Even thinking of the United States and Mexico as two separate nation-states had become passé. Secretary of State Colin Powell said, "Our common border is no longer a line that divides us, but a region that unites our nations, reflecting our common aspirations, values, and culture."
Although this assumption that the Western world was inevitably moving from the modern age of nationalism into a postmodern era of "transnationalism" appears to have been literally exploded, its long grip on intellectual discourse has made it hard to fully understand Osama bin Laden.
This venture capitalist of terrorism seems postmodern because he too is resolutely transnational. He recruits Sunni Muslims from across Islam, not just the Arabic-speaking countries. For example, Afghanistan, his long-time base, is not an Arab country.

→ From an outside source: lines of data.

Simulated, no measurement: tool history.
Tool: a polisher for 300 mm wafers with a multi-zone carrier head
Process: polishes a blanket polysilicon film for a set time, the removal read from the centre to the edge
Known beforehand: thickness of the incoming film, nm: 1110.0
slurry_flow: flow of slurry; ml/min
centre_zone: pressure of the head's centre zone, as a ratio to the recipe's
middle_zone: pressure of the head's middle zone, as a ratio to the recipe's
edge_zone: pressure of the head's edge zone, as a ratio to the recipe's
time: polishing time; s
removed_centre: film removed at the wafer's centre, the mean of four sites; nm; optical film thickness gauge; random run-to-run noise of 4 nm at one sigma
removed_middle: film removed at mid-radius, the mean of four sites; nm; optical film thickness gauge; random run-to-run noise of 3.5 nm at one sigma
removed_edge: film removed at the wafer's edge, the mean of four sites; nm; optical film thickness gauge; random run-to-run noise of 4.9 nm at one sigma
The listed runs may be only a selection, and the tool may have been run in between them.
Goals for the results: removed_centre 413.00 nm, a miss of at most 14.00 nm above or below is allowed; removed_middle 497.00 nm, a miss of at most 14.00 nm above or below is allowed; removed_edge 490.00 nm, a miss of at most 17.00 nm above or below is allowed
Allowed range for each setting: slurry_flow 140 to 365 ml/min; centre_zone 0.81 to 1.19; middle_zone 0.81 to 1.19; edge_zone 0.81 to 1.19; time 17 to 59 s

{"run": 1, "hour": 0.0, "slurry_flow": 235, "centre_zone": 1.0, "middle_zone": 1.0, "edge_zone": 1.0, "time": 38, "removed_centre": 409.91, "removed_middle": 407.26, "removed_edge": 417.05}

Yet, bin Laden's transnationalism grows out of his fanatical medievalism. He hopes to overthrow the governments of many moderate Islamic states and may want to re-establish the early theocratic Caliphate that once ruled all of Islam.
"These countries belong to Islam and not to the rulers," bin Laden has said.
Of course, there is little new about transnationalism in the West, either. Although the Catholic Church seldom exercised temporal power as directly as the Caliphate, as the successor to the mighty Roman Empire, it united Medieval Europe religiously and culturally and enjoyed considerable political influence across the continent.
The struggles between the Catholic church's political allies, such as the sprawling Holy Roman Empire, and the rising "nation-states" such as England helped mark the transition between the universalist Medieval Europe and the nationalist modern Europe. (A nation-state is one government ruling one relatively sizable, self-aware people. They might be united by some combination of genealogy, language, or what Abraham Lincoln called "the mystic chords of memory, stretching from every battlefield and patriot grave.")
The rise of local European languages, replacing Latin even among most churchmen, doomed the Catholic Church's ambitions for continued control.
In contrast, Arabic plays an even more central role in Islam than Latin did in Catholicism. It is the original language of the Koran. The faithful believe Arabic is Allah's own sacred language, in which the divinity dictated the Koran to Mohammed. This tenet encouraged the spread of Arabic to newly Muslim lands.
Hence, Arabic is now spoken from Morocco to Iraq. It's all one "information sphere." It even now has its own satellite television superstation, Al-Jazeera, broadcasting out of Qatar in the Persian Gulf.
Since all of these people across a 4,500-mile expanse can more or less understand one another, the notion of permanently settled boundaries dividing them is less politically appealing than in other parts of the world. Linguistic diversity encouraged Europeans, for example, to trust their neighbors and distrust distant folks with whom communication was difficult.
National borders work to quarantine chaos. The lack of borders widely recognized by Middle Easterners to be fully legitimate contributes to the region's instability.
Within the Muslim world, it has largely been the nationalists - such as Mustafa Kemal Ataturk, founder of the secular Republic of Turkey in 1923, and Anwar Sadat, the Egyptian president who made peace with Israel at Camp David, Md., in 1978 who have been forces for international stability.
Meanwhile, the men who have spread anarchy abroad -- such as bin Laden; Libya's Moammar Gadhafi and Iraq's Saddam Hussein -- have tended to be transnationalists of one sort or another.
Some of the transnationalists have indeed been motivated by utopian idealism, whether Islamic, pan-Arabic, or Socialist. (Others, like Hussein, have had a harder time disguising their simple rapacity.)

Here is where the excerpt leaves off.